World Bank Major Change?

NovemberRain's picture
Rank: Baboon | banana points 170

So, earlier this year Jim Yong Kim announced he would be stepping down early as president of the World Bank and Donald Trump has recently nominated David Malpass (who currently works for the US treasury) to take his seat.

Malpass, however, has been pretty open about his criticisms towards the institution, describing the bank as part of a "giant sprawl" of international organizations that create "mountains of debt without solving problems".

In an article in The Economist, the author ends with:

His appointment will also revive China's fears that the existing international institutions will never truly accommodate it. But policymakers in Beijing may calculate that Mr Malpass is less dangerous at the World Bank than at the Treasury, especially if he seeks to curb the bank's limited powers further. A determined China hawk could lead the World Bank on an expansive drive to compete with China's chequebook diplomacy. A cost-cutting crusader could stringently curtail the bank's budget and ambitions. Someone who is torn between these two tendencies will probably do neither.

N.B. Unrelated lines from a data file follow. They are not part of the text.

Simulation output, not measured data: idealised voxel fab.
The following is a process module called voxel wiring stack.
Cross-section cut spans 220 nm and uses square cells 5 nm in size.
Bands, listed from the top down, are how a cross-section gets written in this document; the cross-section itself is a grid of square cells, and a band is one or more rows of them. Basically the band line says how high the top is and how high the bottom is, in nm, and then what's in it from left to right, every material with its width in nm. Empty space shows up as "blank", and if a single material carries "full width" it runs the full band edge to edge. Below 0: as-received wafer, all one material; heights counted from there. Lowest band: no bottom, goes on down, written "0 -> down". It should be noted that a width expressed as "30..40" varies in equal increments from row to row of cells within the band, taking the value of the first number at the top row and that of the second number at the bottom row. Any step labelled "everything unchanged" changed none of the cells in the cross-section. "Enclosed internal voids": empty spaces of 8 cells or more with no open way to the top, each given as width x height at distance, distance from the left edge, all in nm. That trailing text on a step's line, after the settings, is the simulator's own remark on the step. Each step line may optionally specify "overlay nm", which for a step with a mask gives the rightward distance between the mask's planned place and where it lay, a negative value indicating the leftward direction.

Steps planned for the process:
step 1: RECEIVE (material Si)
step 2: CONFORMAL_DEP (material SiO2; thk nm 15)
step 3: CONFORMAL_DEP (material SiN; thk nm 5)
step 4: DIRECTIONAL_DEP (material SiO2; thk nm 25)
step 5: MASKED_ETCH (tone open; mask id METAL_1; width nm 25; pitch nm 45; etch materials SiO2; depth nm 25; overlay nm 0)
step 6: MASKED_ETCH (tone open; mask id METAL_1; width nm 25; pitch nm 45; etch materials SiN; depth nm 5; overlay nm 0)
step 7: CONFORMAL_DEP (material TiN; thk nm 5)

Another article in the Financial Times, however, believes this to be a bad move and considers Malpass an ill-fit candidate:

Mr Malpass has the potential to be considerably worse . His judgment even on economics, his supposed speciality, is wanting. Notoriously, as then chief economist at Bear Stearns, Mr Malpass was blithely confident about the strength of the US economy in 2007 -- a year before the global financial crisis hit and his own employer went under. As early as 2011 he suggested tightening monetary policy and driving up the dollar, a hard-money philosophy entirely at odds with the reality that the Fed had averted economic disaster.

Was interested in what peoples thoughts were. Do you think he's a good pick? Apart from cutting funds to China, what other impact might Malpass' appointment have on the World Bank overall?